Integrating support vector machines and neural networks

Abstract

Support vector machines (SVMs) are a powerful technique developed in the last decade to effectively tackle classification and regression problems. In this paper we describe how support vector machines and artificial neural networks can be integrated in order to classify objects correctly. This technique has been successfully applied to the problem of determining the quality of tiles. Using an optical reader system, some features are automatically extracted, then a subset of the features is determined and the tiles are classified based on this subset.

Introduction

Support vector machines (SVMs) are a novel and popular learning technique for solving different classification problems (Changet al., 2004, Cristianini and Shawe-Taylor, 2000, Vapnik, 1995) and data mining problems in various areas such as image processing, signal processing, pattern recognition, regression and so on.

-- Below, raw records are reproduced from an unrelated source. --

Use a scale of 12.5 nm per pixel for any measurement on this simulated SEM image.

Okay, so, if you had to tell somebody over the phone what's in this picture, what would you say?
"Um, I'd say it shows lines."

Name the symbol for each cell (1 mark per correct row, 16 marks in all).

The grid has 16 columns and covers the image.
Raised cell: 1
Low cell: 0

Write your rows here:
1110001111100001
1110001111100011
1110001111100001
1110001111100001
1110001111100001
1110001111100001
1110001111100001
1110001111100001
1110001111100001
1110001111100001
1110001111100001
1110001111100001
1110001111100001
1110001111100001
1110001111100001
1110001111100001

A classification task usually involves a training set containing “target values” (class labels) and several “attributes” (features). The goal of SVMs is to produce a model that predicts target values for new data instances. More specifically, given a training set of attributes–label pairs

$$S≔\{(x^1,y_1),(x^2,y_2),\dots ,(x^N,y_N)\}$$

where $x^i\in {\mathbb{R}}^n$, $i=1,\dots ,N$ and $y_i\in \{-1,1\}$, $i=1,\dots ,N$ and a function $\varphi :{\mathbb{R}}^n\to {\mathbb{R}}^m$, the optimization problem

$$\begin{array}{cc}\underset{w,b,\xi }{min}\hfill & \frac{1}{2}{w}^{T}w+C\sum _{i=1}^N{\xi }_i\hfill \\ \text{subject to}\hfill & y_i(w^T\varphi \left(x^i\right)+b)\ge 1-{\xi }_i\text{,}i=1,\dots ,N\hfill \\ \hfill & {\xi }_i\ge 0,i=1,\dots ,N\hfill \end{array}$$

must be solved in order to obtain the vector $w^{\ast }$ and the scalar $b^{\ast }$. Successively, the classification function

$$\mathrm{sgn}\{w^{\ast T}\varphi \left(x\right)+b^{\ast }\}$$

is used to discriminate between the two sets of elements.

In Problem (1), the slack variable $\xi$, will assume nonzero values only in correspondence with points that are misclassified. The objective function has two terms: the first attempts to maximize the distance between the bounding planes, while the other minimizes the classification errors. The parameter $C\ge 0$ is introduced to balance the emphasis between these two goals. A small value of $C$ indicates that most of the importance has to be placed on separating the hyperplanes. A large value of $C$, on the contrary, indicates that it is important to reduce classification error. Therefore, finding the correct value of $C$ is typically an experimental task (Cherkassky and Ma, 2002, Joachims, 2002, Wahba et al., 2000), accomplished via a training set and cross-validation (Stone, 1974).

In addition to classification, support vector machines are used to effectively solve the feature selection problem. Again, while discriminating between two different classes of data, the most important features that allow separation of the two classes are also selected.

In this paper we present a novel procedure that integrates support vector machines and artificial neural networks in order to solve a specific real-world problem. Using SVMs we select the “best” features that will be used as inputs to the artificial neural networks. In Section 2 the feature selection problem is presented (see Bradley, Mangasarian, and Street (1998) and references therein for a more detailed explanation of the problem) with a parametric objective function and linear constraints. We briefly describe artificial neural networks in Section 3. In Section 4 the problem of determining the quality of tiles is described. Finally, Section 5 contains numerical test results as well as comparisons with two different normalizations.

We briefly describe our notation now. All vectors will be column vectors and will be indicated by a lower case italic letter ($x,y,\dots$). The scalar (inner) product of two vectors $x$ and $y$ in the $n$-dimensional real space ${\mathbb{R}}^n$ will be denoted by $x^{T}y$. A column vector of ones of arbitrary dimension will be denoted by $e$. Matrices will be indicated by an upper case italic letter. For a matrix $A$ we will denote the transpose with $A^T$. For a vector $v\in {\mathbb{R}}^n$, $v_{\ast }$ is the vector with components

$${\left(v_{\ast }\right)}_j=\{\begin{array}{cc}1& \text{if }{v}_j>0\\ 0& \text{otherwise .}\end{array}$$